South Africa’s department of agriculture, land reform and rural development has put forward a budget of R17.3 billion. Delivering her budget speech yesterday (Thursday, 12 May 2022), minister Thoko Didiza said her department would use the coming financial year to empower citizens to participate in the agricultural economy, to ensure tenure security for all and to stimulate integrated rural development.
“Our interventions in policy, legislation and programmatic intervention must bring us closer in building an inclusive society, without leaving anyone behind,” Didiza said, and added that the country’s historic challenges of poverty, unemployment and underdevelopment should challenge her department to continuously find solutions.
She visited commercialisation of black farmers, hemp farming and blended finance as among the prominent issues to stimulate participation in agriculture, and listed climate change, biosecurity challenges, the global effects of the Russia-Ukraine war and disasters such as the recent locust outbreaks as challenges to overcome. She also reiterated her commitment to the empowerment of women in government’s quest to create an inclusive agricultural sector.
Moving on to numbers, Didiza said a sizeable portion of the R17-billion budget would be transferred to the provincial departments of agriculture, as well as agri-related entities. The following transfers will be made:
- Ilima /Letsema Conditional Grant – R610 million.

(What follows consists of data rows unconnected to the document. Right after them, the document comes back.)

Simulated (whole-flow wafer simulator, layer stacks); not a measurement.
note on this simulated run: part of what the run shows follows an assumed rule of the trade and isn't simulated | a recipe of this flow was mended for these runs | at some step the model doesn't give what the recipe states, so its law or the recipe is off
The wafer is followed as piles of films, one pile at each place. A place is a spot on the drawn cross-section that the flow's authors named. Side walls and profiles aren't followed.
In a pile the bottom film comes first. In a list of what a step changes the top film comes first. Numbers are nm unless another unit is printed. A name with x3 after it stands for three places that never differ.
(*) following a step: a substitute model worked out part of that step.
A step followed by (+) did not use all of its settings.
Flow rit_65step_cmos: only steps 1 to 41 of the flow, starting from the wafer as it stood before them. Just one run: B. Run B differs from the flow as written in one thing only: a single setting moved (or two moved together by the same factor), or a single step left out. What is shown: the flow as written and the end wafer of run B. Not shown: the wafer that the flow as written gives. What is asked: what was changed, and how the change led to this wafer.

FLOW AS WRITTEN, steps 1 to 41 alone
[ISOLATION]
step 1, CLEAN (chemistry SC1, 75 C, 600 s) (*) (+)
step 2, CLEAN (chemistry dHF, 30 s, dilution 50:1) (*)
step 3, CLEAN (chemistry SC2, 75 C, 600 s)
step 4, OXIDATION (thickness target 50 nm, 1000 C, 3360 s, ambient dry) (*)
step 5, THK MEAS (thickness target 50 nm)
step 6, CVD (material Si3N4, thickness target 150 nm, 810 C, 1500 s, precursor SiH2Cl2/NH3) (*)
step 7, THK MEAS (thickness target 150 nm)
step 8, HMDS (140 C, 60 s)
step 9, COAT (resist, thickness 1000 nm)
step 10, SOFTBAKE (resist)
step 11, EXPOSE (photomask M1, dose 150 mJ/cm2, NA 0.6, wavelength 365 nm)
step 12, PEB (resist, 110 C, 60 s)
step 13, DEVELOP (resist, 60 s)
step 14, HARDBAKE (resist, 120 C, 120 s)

- CASP (Comprehensive agricultural support program) – R1,2 billion.
- CASP Extension Services – R304 million.
- Commission on Restitution of Land Rights R3,7 billion.
- Agricultural Research Council – R1,2 billion.
- National Marketing Council – R48,5 million; and
- Ingonyama Trust Board – R24,4 million.
Smaller budget, used more efficiently
“It has to be acknowledged that the department’s budget has declined in real terms for a number of years,” Agbiz CEO Theo Boshoff tells Food For Mzansi. “This is not surprising given the tight fiscal space that South Africa is in. That being said, it is also an opportunity to ensure that the budget is spent in the most cost-effective way on projects that will yield the greatest dividends. In this regard we will be watching the specific allocations closely in the coming weeks.”
He adds that Agbiz believes the budget must be used where it will have the biggest impact on unblocking bottlenecks that affect the private sector.
“This speaks to critical regulatory functions that are currently under-capacitated. The minister’s reference to biosecurity is a prime example, as modest investment to secure our biosecurity will unlock real growth in the livestock sector and hence repay the state through increased export and tax earnings.
We welcome the minister’s reference to improving rural roads. Expenditure on network industries is a real investment as it unlocks economic opportunity. We would, however, have liked to see more concrete commitments to the blended finance scheme as it has great potential to unlock inclusive growth in thee sector.”
Boshoff says it’s very significant that it coincided with the signing of the Agricultural and Agro-processing Master Plan (AAMP).
“We have been part of several previous processes where sound policy recommendations were made… but the AAMP is the first multi-stakeholder process to accurately quantify the investment needed into various catalytic interventions to unlock the sector’s potential for inclusive growth.”
On the land reform front, Agbiz says it welcomes pragmatic statements on communal property associations and the announcement of a summit on communal land rights. “Providing legally secure tenure to communal farmers should be seen as low-hanging fruit as it can unlock economic growth and investment through policy changes that are largely fiscal-neutral.”
Speaking to Food For Mzansi, Nkanyiso Gumede, a researcher at the Institute for Poverty, Land and Agrarian Studies (PLAAS), says that a budget idea for public-private partnerships is a good one, but that the department will need to ensure that it maintains its presence and closely monitor such partnerships.
Gumede believes that power relations tend to tilt towards private sector partners who end up capturing most of the value. “Farmers will continue to suffer if support will not be crafted according to their needs and the challenges they face.”
Gumede feels that the budget failed to address the challenges of water and electricity within the agriculture sector.
“Some farmers are struggling with access to water… some are struggling with expensive electricity,” he says, and notes a lack of clarity on how the department would deal with these issues.
Another of his concerns is that no mention was made of the establishment of the Land Reform Agency which “has been touted as what will save the land reform programme in South Africa.”
Gumede believes it is important that the budget supports inclusivity and is more geared towards the poor and vulnerable.